Parliamentary elections in October cemented the rule of the governing coalition led by Milo Đukanović; independent election monitors reported irregularities in dozens of polling stations.
Counter-terror and security
In January and June, Montenegro resettled two former detainees from the US detention centre at Guantánamo Bay, Cuba.
In September, the government signed the Additional Protocol to the Council of Europe Convention on the Prevention of Terrorism, to tackle the issue of “foreign terrorist fighters”.
Discrimination – lesbian, gay, bisexual, transgender and intersex people
In May, two LGBTI organizations brought a case before an administrative court against the Ministry of Interior for failing to guarantee the right to freedom of peaceful assembly by allowing the police authorities to ban an LGBTI Pride march in Nikšić, the second largest town, three times consecutively. The organizations’ initial complaint had been rejected by the Ministry. In June, the court rejected the applicants’ claims; the organizations have turned to the Constitutional Court to request a constitutional review.

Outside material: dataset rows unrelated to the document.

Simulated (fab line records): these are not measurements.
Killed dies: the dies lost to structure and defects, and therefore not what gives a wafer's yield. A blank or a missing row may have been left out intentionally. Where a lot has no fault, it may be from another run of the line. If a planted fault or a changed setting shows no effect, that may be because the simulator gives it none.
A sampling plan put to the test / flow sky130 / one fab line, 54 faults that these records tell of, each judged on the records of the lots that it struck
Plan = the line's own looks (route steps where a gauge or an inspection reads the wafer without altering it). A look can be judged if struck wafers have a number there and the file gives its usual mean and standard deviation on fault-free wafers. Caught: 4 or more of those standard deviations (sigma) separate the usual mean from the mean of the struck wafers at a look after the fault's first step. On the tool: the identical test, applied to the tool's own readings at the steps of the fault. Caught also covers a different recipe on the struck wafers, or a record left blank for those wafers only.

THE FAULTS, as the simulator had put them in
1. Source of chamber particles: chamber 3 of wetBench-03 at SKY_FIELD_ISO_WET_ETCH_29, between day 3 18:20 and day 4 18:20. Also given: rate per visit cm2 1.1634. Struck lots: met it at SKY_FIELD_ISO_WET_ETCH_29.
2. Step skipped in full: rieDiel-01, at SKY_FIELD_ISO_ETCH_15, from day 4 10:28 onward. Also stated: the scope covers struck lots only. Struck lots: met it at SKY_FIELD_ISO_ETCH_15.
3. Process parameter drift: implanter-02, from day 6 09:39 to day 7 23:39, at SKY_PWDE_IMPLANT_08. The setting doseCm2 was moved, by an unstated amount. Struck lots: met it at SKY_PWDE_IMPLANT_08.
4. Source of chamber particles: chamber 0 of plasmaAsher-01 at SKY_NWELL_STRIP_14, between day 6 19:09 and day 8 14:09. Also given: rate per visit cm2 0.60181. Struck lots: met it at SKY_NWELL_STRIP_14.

By the end of the year, the authorities had not acted on the recommendations of the UN Committee on Enforced Disappearances to include disappearance as a separate criminal offence in the Criminal Code. The authorities also failed to enable access to justice and reparation for victims. Additionally, Montenegro failed to ensure that the continuous nature of enforced disappearance was recognized in its system of criminal law. The fate and whereabouts of the 61 individuals still reported missing following the 1991-1999 armed conflicts in the former Yugoslavia were not investigated.
Freedom of expression – journalists
Journalists continued to receive threats and media offices were occasionally vandalized. The Minister of Interior announced in June that amendments to the Criminal Code would be introduced to address the prevalent impunity for attacks on journalists. A draft had not been submitted by end of year.
The trial of Jovo Martinović, an investigative journalist detained since October 2015, opened in late October. He was accused of being involved in the criminal network he was investigating. Human rights groups and journalist associations expressed concern that the charges were motivated by his investigative work.
Refugees and internally displaced people
Over 1,600 refugees who fled to Montenegro during the conflict in former Yugoslavia remained without durable solutions. They still lived in substandard conditions in camps without access to comprehensive integration programmes. The refugees, the majority of them Roma from Serbia/Kosovo, had not received adequate support to acquire formal international protection status, citizenship or permanent residency rights. This prevented them from accessing essential services, including health care and employment opportunities.